These ice-cream sandwiches will keep, individually covered with plastic wrap and stored in an airtight container in the freezer, for up to one week.
10 small scoops chocolate ice-cream
115g (⅓ cup) golden syrup
80g (⅓ cup) caster sugar
60g (¼ cup) butter, cubed
155g (1¼ cups) plain flour
½ tsp baking powder
2 tsp ground cinnamon
1½ tbsp raw (demerara) sugar
Preheat the oven to 200C. Line two baking trays with baking paper.
To make the cinnamon biscuits, combine the golden syrup, caster sugar and butter in a saucepan and stir over low heat until the butter has melted and the sugar has dissolved. Pour into a heatproof bowl and set aside to cool for 10 minutes. Sift in the flour, baking powder and cinnamon and, using a wooden spoon, stir to form a firm dough. Divide the dough in half. Roll out one portion on a lightly floured work surface until 5mm thick. Use a 6cm fluted round cookie cutter or an 8cm flower-shaped cutter to cut out 10 shapes, re-rolling any off-cuts. Place on a prepared tray about 2cm apart and sprinkle on half the raw sugar. Repeat with the remaining dough and sugar. Transfer to the refrigerator for 20 minutes. Bake for 8-10 minutes, or until lightly golden around the edges. Allow to cool on the trays.

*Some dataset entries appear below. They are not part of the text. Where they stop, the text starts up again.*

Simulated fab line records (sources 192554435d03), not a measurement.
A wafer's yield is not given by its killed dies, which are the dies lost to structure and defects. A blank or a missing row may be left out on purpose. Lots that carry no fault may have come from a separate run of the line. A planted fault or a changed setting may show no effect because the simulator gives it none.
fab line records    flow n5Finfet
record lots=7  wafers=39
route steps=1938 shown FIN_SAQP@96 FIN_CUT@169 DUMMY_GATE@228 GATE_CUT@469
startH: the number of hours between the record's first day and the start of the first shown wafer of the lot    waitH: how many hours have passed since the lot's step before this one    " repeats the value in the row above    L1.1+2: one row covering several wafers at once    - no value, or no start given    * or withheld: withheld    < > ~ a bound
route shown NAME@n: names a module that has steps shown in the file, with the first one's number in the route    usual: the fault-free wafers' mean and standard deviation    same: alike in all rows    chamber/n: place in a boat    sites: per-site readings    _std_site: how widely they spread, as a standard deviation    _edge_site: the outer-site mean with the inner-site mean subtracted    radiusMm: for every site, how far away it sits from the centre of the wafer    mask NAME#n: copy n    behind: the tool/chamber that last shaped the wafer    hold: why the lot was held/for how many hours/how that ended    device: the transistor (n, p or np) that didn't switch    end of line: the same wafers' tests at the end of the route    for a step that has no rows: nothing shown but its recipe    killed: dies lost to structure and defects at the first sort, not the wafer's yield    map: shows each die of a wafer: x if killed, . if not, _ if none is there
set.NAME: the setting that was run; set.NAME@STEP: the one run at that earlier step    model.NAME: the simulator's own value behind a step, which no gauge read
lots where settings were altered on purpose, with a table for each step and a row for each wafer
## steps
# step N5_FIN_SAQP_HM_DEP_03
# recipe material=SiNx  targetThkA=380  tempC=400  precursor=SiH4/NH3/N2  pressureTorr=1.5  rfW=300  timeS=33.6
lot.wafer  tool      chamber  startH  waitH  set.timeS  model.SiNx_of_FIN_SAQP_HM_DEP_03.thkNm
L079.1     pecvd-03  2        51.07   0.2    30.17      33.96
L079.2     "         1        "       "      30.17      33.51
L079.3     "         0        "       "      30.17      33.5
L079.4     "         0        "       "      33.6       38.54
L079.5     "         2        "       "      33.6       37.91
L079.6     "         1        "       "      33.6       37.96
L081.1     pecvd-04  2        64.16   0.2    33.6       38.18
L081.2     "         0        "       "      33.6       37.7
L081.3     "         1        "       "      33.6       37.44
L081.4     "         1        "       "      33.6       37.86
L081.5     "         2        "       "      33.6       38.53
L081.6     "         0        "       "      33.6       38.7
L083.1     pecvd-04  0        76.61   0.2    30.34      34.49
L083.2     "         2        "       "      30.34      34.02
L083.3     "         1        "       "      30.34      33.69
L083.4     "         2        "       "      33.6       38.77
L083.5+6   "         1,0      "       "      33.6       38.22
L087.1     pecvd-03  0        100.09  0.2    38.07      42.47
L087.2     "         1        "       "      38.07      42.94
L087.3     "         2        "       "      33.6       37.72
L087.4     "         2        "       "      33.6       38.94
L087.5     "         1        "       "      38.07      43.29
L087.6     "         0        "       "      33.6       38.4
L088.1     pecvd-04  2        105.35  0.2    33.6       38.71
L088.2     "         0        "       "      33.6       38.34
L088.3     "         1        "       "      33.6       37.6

To assemble, line a tray with baking paper and transfer to the freezer. Place a scoop of ice-cream on the base of a biscuit, top with a second biscuit, sugar side up, and press to flatten slightly. Transfer to the prepared tray. Repeat with the remaining biscuits and ice-cream. Freeze for 2 hours, or until the ice-cream is firm.